But he also was a trained musician and became known as composer, songwriter, arranger, choirmaster, folklorist and popular music writer. Musicologist Arro is not fond of Hermann's abilities as composer but that is not the point. He took great efforts to create a repertoire for mostly rural choirs and singers and what was needed were simple songs in the popular style. That's exactly what he did. 
  • Eesti kannel. Neljä Häälega laulud segakoorile. Komponeerinud ja wälja annud K. A. Hermann, 1. wihk. Laakmann, Tartu, 1875 (= Eesti Kirjameeste Seltsi Toimetused 5) [erb], at etera & the Internet Archive 
  • Koori ja kooli kannel. Walja Walitud mitme häälega segakoorilelaulud, kõigile lauluarmastajatele iseäranis aga Eesti kihelkonna- ja külakoolidele iseäranis aga Eesti kihelkonna- ja külaskoodile on kosku pannud K. A. Hermann. 1. anne, Laakmann, Tartu, 1875 [erb], at digar & the Internet Archive 
  • Karl August Hermann, Kodumaa Laulja. Waimulikud ja ilmulikud neljä häälega laulud meestekoorile. Esimene kogu Komponeerinud ja wälja annud K. A. Hermann, Laakmann, Tartu, 1877 (= Eesti Kirjameeste Seltsi toimetused 7) [erb], at etera 
Both Eesti Kannel and Kodumaa Laulja included his own tunes with words - both religious and secular - written by himself and others. In fact at that time these two books presented the greatest number of new original Estonian songs. Nothing comparable had been published before and one may say that Hermann single-handedly created a national repertoire. It seems that at first he was not particularly interested in Estonian Volkslieder. In Eesti Kannel there is only one described as "Eesti rahwawiis" (No. 23, pp. 74-5). Koori ja kooli kannel was - as the title says - intended for schools and choirs and included nearly exclusively German songs. 

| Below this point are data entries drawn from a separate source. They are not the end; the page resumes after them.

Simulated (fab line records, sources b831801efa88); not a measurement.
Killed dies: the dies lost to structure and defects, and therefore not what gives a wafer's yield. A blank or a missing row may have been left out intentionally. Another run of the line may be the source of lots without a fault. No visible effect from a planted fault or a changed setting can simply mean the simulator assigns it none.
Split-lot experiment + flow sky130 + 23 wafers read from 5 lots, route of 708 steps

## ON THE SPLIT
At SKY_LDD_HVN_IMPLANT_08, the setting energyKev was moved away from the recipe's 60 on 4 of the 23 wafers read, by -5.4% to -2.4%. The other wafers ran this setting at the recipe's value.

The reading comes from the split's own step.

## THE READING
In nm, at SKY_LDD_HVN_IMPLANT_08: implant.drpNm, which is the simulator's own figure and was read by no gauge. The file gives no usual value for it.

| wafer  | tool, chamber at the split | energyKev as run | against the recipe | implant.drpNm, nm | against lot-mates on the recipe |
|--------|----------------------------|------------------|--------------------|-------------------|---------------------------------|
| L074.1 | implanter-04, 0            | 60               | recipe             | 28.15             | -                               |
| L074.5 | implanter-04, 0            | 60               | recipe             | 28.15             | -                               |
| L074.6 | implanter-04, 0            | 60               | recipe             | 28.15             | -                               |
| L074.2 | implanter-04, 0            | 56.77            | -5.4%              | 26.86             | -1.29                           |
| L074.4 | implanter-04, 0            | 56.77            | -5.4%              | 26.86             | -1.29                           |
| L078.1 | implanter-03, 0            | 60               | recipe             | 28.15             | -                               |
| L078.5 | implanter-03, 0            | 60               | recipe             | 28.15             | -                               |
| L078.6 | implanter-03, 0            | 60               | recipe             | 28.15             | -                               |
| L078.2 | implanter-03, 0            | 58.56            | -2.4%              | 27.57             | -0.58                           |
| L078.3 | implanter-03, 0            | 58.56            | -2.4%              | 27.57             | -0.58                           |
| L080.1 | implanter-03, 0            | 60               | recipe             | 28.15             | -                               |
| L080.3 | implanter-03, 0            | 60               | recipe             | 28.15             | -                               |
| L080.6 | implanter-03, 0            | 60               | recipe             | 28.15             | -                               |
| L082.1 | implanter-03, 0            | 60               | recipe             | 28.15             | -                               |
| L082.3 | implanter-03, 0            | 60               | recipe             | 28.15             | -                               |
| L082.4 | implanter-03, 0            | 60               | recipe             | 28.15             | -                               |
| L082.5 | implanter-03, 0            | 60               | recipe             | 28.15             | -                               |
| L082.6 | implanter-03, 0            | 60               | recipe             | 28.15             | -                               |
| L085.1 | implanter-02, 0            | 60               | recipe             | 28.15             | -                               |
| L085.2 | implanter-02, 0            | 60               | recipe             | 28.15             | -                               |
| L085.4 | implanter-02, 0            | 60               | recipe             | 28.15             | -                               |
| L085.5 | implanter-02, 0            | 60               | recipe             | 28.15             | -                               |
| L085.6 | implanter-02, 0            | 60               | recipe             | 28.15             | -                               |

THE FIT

Another anthology for schools appeared in 1878. Ado Grenzstein (-Piirikivi; 1849-1916; see Wikipedia), also a teacher trained in Cimze's seminary, compiled this very interesting collection in six parts that was built mostly on European Volkslieder, not only from Germany but also from other countries from Italy to Latvia. 
  • Kooli laulmise raamat. Kuues jaos kirja pannud A. Grenzstein, I.-VI. jagu, Schnakenburg, Tartu, 1878 (= Eesti Lirjameste Seltsi toimetused 15) [erb], at etera (in 1 Vol.) & the Internet Archive; at digar 

Here we can even find an Estonian version of "Robin Adair/Eileen Aroon", interestingly not based on any of the popular German versions but instead on the variant used by Boildieu in his La Dame Blanche (VI, No. 14, pp. 17-8). Grenzstein kept the share of German pieces to a minimum and included a considerable number of Estonian songs, both rahwalaulud and new works. This was the closest the school-children came to learn an Estonian national repertoire in an European context.

Grenzstein's collection was way ahead of its time. We can look into the songbooks for the Grand Song Festivals in 1879 and 1880 and see that - even though there is a little more diversity than a decade ago - the German songs still made up the greatest part of the songs performed:
  • Karl August Hermann, Eestirahwa teise Üleüldise Laulu-Pidu Meestekoorid. Tartu Wanemuine Seltsi wälja antud, Laakmann, Tartu, 1877 [erb], at digar & the Internet Archive 
  • Eesti tänu-laulu-pidu laulud. Kaiserliku Majestedi Alekasandri II. 25-aastase walitsuse juubeli-püha mälestuseks wälja annud pidu toimekond, Laakmann, Tartu, 1880 [erb], at digar & the Internet Archive 
  • Laulu-kogu. 1880-ma jubeli aasta mälestuseks. Wälja annud P. Abel ja Dr. M. Weske, J. Erlemanni, F. Säbelmanni ja teiste abiga, Schnakenburg, Tartu, 1880 [erb], at the Internet Archive 
Another anthology from this time is a little bit different. Linde (1851-1908; see Wikipedia), also a graduate of Cimze's seminary, offered here mostly Latvian songs with Estonian texts: 
  • Adolf Linde, Lõbus Lõuke. Meeste healtele, Schnakenburg, Tartu, 1881 [erb], at the Internet Archive 
During the 1880s Dr. Hermann was even more busy than before: 
  • Koori ja kooli kannel. Walja Walitud mitme häälega segakoorilelaulud, kõigile lauluarmastajatele iseäranis aga Eesti kihelkonna- ja külakoolidele iseäranis aga Eesti kihelkonna- ja külaskoodile on kosku pannud K. A. Hermann. 2. anne, Laakmann, 1882 [erb], at digar & the Internet Archive; at etera 
  • Eesti kannel. Waimulikud ja ilmalikud segakoorilelaulud kirkus, koolis ja kodus laulda. Wälja annud K. A. Hermann. 2. wihk, Schnakenburg, Tartu, 1883 [erb], at etera & the Internet Archive; at digar 
  • Eesti kannel. Neljä Häälega laulud segakoorile koolioas ja kodus laulda. 3. wihk. Trükki andnud K. A. Hermann, Laakmann, Tartu, 1884 [erb], at digar & the Internet Archive 
The second volume of Koori ja kooli kannel included mostly German songs as well as a few by Estonian and Finnish composers. In the two volumes of Eesti kannel he was able to add works by some more Estonian composers and songwriters like Grenzstein-Piirikivi, Jung and young Miina Hermann (1864-1941, see Wikipedia) - not related but one of his pupils - who would later become the most important female composer in Estonia. 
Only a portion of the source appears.